Houthis: 22 children killed by air raids on Yemen’s Hodeidah
|Yemen‘s Houthi rebels say at least 22 children and four women have been killed by air raids on a camp for internally displaced people in the flashpoint region of Hodeidah.
The Houthi-run Saba news agency reported on Thursday that fighter jets from the Saudi-UAE military alliance, which has been at war with the rebels since March 2015, targeted the IDP camp in Al-Kouai, Duraihami, which lies about 20km from the strategic Red Sea port city of Hodeidah.
Citing Abdulrahman Jarallah, the director of a health office in the province, Saba said doctors from the International Committee of the Red Cross (ICRC) were unable to enter the area and recover victims from the attacks.
“[The victims were] dead children and women. [It was a] disgusting crime,” Majed Dahfah, a witness to one of the air raids, told the Houthi-run Al Masirah TV network.
Hussein al-Bukhaiti, a pro-Houthi activist based in Sanaa, said the first strike targeted a village in Duraihami, “killing five people and injuring another two,” while the second killed 26 women and children who attempted to board a bus and flee.
“[The] second strike targeted that bus, killing everyone,” he told Al Jazeera.
Earlier on Thursday, the UAE state news agency WAM said the Houthis launched a ballistic missile in the same district, which resulted in the death of one child.
WAM said the missile attack in the recently recaptured village of al-Ghalifqa in Duraihami also wounded dozens of people, three of them seriously.
Neither side’s claims could be independently verified.
Al Jazeera’s Alan Fisher, reporting from neighbouring Djibouti, said the latest reports of civilian deaths will likely lead to calls for an investigation.
“There are reports from a number of independent sources and journalists in Yemen that the Saudi-UAE alliance hit a number of vehicles, we don’t know exactly what was being targeted, but in that attack, a number of children were killed.
“According to some people, they were concerned the camp they were living in was being used to fire missiles so they decided to move, and when they did, their cars were hit by the air strike.”
Videos uploaded to social media showed dead bodies and limbs being collected from the blast site [Courtesy of AnsarAllah Media Centre] |
Ruinous war
The reported attack comes just two weeks after an air raid killed 40 schoolboys as they travelled on a school trip.

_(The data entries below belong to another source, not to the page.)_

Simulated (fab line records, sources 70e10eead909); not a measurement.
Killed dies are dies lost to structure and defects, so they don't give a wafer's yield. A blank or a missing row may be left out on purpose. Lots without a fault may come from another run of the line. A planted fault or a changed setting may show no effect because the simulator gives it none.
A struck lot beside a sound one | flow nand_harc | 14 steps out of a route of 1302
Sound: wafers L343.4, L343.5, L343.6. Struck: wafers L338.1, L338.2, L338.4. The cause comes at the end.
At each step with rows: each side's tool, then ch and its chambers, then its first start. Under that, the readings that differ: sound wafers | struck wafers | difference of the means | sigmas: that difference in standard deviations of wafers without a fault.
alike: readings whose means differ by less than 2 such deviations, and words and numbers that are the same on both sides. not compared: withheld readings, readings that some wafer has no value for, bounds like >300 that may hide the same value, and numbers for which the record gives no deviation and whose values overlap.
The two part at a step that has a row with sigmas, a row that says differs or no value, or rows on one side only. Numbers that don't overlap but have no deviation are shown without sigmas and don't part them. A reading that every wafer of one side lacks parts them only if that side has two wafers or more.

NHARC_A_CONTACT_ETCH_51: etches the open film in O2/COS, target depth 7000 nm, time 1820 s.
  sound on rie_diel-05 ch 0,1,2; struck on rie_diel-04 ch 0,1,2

The August 9 bombardment sparked almost universal international condemnation with Geert Cappelaere, UNICEF’s regional director in the Middle East and North Africa, tweeting “NO EXCUSES ANYMORE!!”
“Does the world really need more innocent children’s lives to stop the cruel war on children in Yemen?” he said.
According to munitions experts, a US-made bomb was used in the attack, leading to further criticism over Washington’s role in the war in Yemen – described by the UN as the world’s worst humanitarian crisis.
“If it’s proved again that in this instance it was a missile from the US fired by the Saudi-led coalition, that will lead to greater calls and questioning of the US’ intervention and involvement in Yemen,” said Fisher.
Following the attack, individual members of Congress called on the US military to clarify its role in the war and investigate whether support for the air raids could render US military personnel “liable under the war crimes act”.
The US has been the biggest supplier of military equipment to Riyadh, with more than $90bn of sales recorded between 2010 and 2015.
Fighting between Houthi rebels and Yemeni government forces, backed by the Saudi-UAE coalition, has intensified in recent weeks along the eastern outskirts of Duraihami as the two Gulf nations look to seize control of the strategic province.
Hodeidah has been under the control of the Houthis since 2014, along with other west coast ports and much of northern Yemen.
The city’s seaport was responsible for delivering 70 percent of Yemen’s imports – mostly humanitarian aid, food and fuel – before 2015.
Aid agencies have warned an assault on the port could shut down one of the last remaining lifelines for millions of hungry civilians.
More than eight million Yemenis – a number greater than the entire population of Switzerland – are just a step away from famine.